Of course the follow up question from "trad" GMs is, "Yeah, but why would I agree to that?"

The answer being, that you're attempting to try a different play style / play ethos that's in accord with your players' desires.

If that's of no interest to you as a GM, then carry on.
They’re not mutually exclusive. You can be a trad referee with all the long-standing authority and responsibility that entails and still run a game that’s in accord with your players’ desires.
 

Is it really so difficult to just play the game as it exists?

Its one thing to want to add to a game, to want to have more things in place to play with, but its another to so consistently reject the game you're playing that it becomes a design trend to try and force the matter.
 


In the Brattit essay, is a one liner - "No rule zero, or golden rule . Self-explanatory." But that isn't self-explanatory at all. In fact, it blows up the whole premise of a GM who is not a player. Players are those who pursue goals having put rules in force for themselves, which they do for the sake of the play thus constituted. No rule zero, or golden rule brings GM into the fold. One way to say it is that it is only as a player that we can bind GM to do what the rules say, and another way to say it is that binding GM to do what the rules say makes them a player.

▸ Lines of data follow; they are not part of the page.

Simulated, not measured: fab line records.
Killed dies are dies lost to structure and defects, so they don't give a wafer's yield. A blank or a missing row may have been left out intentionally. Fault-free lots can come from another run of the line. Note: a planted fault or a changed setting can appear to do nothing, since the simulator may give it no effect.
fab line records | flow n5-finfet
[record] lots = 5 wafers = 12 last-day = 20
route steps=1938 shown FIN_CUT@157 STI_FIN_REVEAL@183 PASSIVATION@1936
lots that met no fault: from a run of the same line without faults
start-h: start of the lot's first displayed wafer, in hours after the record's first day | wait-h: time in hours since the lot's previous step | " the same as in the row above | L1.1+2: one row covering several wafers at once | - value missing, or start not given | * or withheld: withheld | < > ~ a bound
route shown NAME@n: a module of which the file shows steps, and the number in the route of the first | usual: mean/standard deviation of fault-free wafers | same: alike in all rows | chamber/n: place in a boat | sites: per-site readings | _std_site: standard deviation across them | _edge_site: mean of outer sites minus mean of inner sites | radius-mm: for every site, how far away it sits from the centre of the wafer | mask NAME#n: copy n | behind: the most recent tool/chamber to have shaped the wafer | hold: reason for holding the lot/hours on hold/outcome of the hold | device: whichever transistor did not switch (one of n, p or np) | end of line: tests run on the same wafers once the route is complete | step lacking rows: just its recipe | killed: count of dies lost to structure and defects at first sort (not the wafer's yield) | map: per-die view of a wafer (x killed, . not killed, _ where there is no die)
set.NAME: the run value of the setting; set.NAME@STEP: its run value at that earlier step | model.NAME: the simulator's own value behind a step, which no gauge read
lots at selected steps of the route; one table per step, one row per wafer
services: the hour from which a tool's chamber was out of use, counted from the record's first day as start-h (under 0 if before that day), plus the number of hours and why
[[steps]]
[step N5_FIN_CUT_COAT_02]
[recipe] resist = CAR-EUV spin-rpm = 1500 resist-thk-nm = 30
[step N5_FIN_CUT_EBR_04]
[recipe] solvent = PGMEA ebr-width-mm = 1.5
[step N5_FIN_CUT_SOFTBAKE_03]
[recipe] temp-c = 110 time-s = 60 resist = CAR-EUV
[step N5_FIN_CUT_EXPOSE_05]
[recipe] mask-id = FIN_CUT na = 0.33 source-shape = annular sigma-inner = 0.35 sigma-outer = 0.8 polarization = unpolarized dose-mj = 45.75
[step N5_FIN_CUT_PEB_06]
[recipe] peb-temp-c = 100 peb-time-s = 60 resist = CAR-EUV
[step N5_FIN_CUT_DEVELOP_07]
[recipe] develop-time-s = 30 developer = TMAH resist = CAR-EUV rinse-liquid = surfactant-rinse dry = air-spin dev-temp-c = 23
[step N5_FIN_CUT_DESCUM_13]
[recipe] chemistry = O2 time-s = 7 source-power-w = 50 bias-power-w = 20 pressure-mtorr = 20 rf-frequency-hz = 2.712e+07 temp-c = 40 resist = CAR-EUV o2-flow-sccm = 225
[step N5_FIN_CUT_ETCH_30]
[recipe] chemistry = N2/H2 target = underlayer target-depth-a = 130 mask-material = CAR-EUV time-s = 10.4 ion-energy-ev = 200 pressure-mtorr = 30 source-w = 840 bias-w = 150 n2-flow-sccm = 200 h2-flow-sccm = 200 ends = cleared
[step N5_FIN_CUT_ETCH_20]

The examples of neo-trad games this author gives are as follows

Some neotrad RPGs include Numenera (Monte Cook Games), 7th Sea (Chaosium), Vampire the Masquerade (White Wolf), Mutant: Year Zero (Modiphius), The One Ring (Cubicle 7), Symbaroum (Free League), Tales from the Loop (Modiphius), Forbidden Lands (Modiphius), Coriolis (Modiphius), Alien (Free League), Scheherazade (Space Orange 42).
I'm lightly familiar with some of these games. My impression is that they allow for plenty of GM adjudication even in basic task resolution, but I could be wrong. What are games that you would consider neotrad?
 

aramis erak

Legend
Interesting essay. Thanks for posting.

I've seen similar thoughts around here before but as yet no one's come close to explaining how the players can force the referee to do anything. The rulebook, as an inanimate object, has even less capacity to force the referee to do anything. At best you get this weird loop of the players saying, "But the rules say so!" and the referee responding, "Yeah, so?" The closest the players can come to compelling the referee in any way is with their choice to stay at the table and play or leave and not play. Beyond that, the players have no real capacity to "bind" the referee in any meaningful way.
I've often exercised my right to leave. (Haven't had to in the last 10 years.) I've also seen groups chastise a GM for not following the rules and browbeat them into adherence, with an alternative of (essentially blackmail via) complaint in local discussion fora. Going all the way back into the 90's. In the 80's, if someone was being dissed by his players for not using the rules, suddenly said GM couldn't even find a group to play in.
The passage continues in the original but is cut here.